I have had great success with this strategy. I've also had countless near-misses where my bid didn't quite fill and the stock took off. The great thing about this strategy is that you don't even need a 50% success rate for it to be profitable. Even if you lost 2% on 2/3 of your attempts, if you averaged over 4% on your gains on the other 1/3, you would make money. I suggest paper-trading the strategy first to hone your skills before playing for real money.
Real Examples From Friday, August 9th, 2013
The first example is Power Solutions International (NASDAQ:PSIX). PSIX reported a revenue beat of $5.2M over an estimate of $53.9M. I'd call this close enough to 10%. EPS beat an estimate of $0.21 by $0.02. The stock closed the prior day at $46.39. An opening bid 1% higher would have been $46.85. The stock did not trade higher than $46.85 the prior day, nor was it a beat by an astounding amount, so I would not have adjusted the bid up from there. The stock had not run up by a large amount into earnings, nor did I see any red flags, so it was in play. The bid would have filled at the open for $46.00. If it didn't, the stock still traded around $46.97 for about 15 minutes, so I would have moved up my bid to that level if needed (only 0.25% higher). If you filled at $46.00, your stop would be placed at $45.08. Less than an hour later, the stock was at $50 (up 8.7%). Your stop would have moved up to $49, and an hour later you would have stopped out for a 6.5% gain.

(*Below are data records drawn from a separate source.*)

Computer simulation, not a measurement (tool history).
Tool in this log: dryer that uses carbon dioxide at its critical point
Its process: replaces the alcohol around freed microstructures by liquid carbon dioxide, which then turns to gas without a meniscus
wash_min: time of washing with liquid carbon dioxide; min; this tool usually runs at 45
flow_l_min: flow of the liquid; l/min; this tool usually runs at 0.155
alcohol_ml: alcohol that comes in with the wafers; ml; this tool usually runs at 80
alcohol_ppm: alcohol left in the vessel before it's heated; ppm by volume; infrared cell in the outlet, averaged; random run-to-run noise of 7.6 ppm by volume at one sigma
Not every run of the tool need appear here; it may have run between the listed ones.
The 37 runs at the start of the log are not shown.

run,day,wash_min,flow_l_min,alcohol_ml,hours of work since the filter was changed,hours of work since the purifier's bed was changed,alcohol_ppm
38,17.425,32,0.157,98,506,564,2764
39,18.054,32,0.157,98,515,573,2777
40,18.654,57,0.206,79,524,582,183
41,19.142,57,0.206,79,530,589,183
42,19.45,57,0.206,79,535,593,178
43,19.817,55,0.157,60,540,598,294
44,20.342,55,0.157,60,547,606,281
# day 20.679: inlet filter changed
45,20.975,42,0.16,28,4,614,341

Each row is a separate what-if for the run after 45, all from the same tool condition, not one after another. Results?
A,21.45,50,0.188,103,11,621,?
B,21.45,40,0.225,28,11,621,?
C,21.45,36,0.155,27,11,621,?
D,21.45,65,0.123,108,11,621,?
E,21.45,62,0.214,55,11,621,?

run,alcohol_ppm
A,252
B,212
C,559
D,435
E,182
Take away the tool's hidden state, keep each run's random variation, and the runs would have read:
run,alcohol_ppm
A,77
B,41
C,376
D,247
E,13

The second example is Performant Financial (NASDAQ:PFMT). PFMT reported a revenue beat of $7.2M over an estimate of $62M, more than 10%. EPS beat an estimate of $0.21 by $0.02. The stock closed the prior day at $11.07. An opening bid 1% higher would have been $11.18. The stock did trade a little bit higher the day before, up to $11.18, so I would have adjusted the bid up by five or ten cents, let's say $11.28 (less than 1% more). The stock had not run up by a large amount into earnings, nor did I see any red flags, so it was in play. The bid would have filled five minutes into trading for $11.20, although if you were trying to buy more than $8,000 worth, you may have only received a partial fill. Your stop would be placed at $10.98. Ten minutes later, the stock was at $11.66, and if you're really fast at moving your stops by the minute, you might have been stopped out as it dipped back to $11.43 about 15 minutes later for a 2% gain. Personally, I don't move my stops that fast. I'm watching a lot of stocks each day, and I like to give these room to run, and $11.66 wasn't that big of a jump, so I wouldn't have moved it up yet. Your stops are trying to limit your losses; protecting gains is a secondary priority. Four hours later, the stock was at $12 and stayed there a while. I would have moved my stop up by this point, eventually settling into $11.76. It never dipped back to that point, so I would have sold near the end of the day around $11.85 for a 5.8% gain.
The third example is Consumer Portfolio Services (NASDAQ:CPSS). CPSS reported a revenue beat of $33M over an estimate of $37M, more than 90%. EPS beat an estimate of $0.14 by $0.01. The stock closed the prior day at $6.42. An opening bid 1% higher would have been $6.48. The stock did trade a little bit higher the day before, up to $6.56, plus I would consider this an astounding beat, so I would have adjusted the bid up the full 3% max to $6.61. The stock had not run up by a large amount into earnings, nor did I see any red flags, so it was in play. The bid would have filled at the open for $6.59. Your stop would be placed at $6.46. Again, if you were really fast at moving your stops by the minute, you might have been stopped out as it dipped from $7.08 back to $6.94 about 20 minutes later for a 5.3% gain (not bad). If you hadn't moved it up yet, the stock moved up to $7.23 an hour later and you may have been stopped out from there a while later at $7.09 for a 7.6% gain. Either way, a nice gain.
Another example that fits our strategy from Friday morning is Tremor Video (NYSE:TRMR). Our bid would not have filled however, as it gapped up 12% at the open. It's a good thing our strategy tells us not to chase these gap-ups, as 40 minutes later the stock had given back the entire opening gain.
First of all, this is a day-trading strategy, not an investment strategy. Second, Friday was a day where this strategy worked really well. It doesn't always work this well, but it has been a winning strategy for me over a long period of time. Try paper trading it first, try adjusting your stop loss limits, or your max bid amount to catch a few more 4% or 5% gap-ups, see what types or sizes of companies it works best with, and you might come up with an even better set of rules.
Disclosure: I have no positions in any stocks mentioned, and no plans to initiate any positions within the next 72 hours. I wrote this article myself, and it expresses my own opinions. I am not receiving compensation for it (other than from Seeking Alpha). I have no business relationship with any company whose stock is mentioned in this article.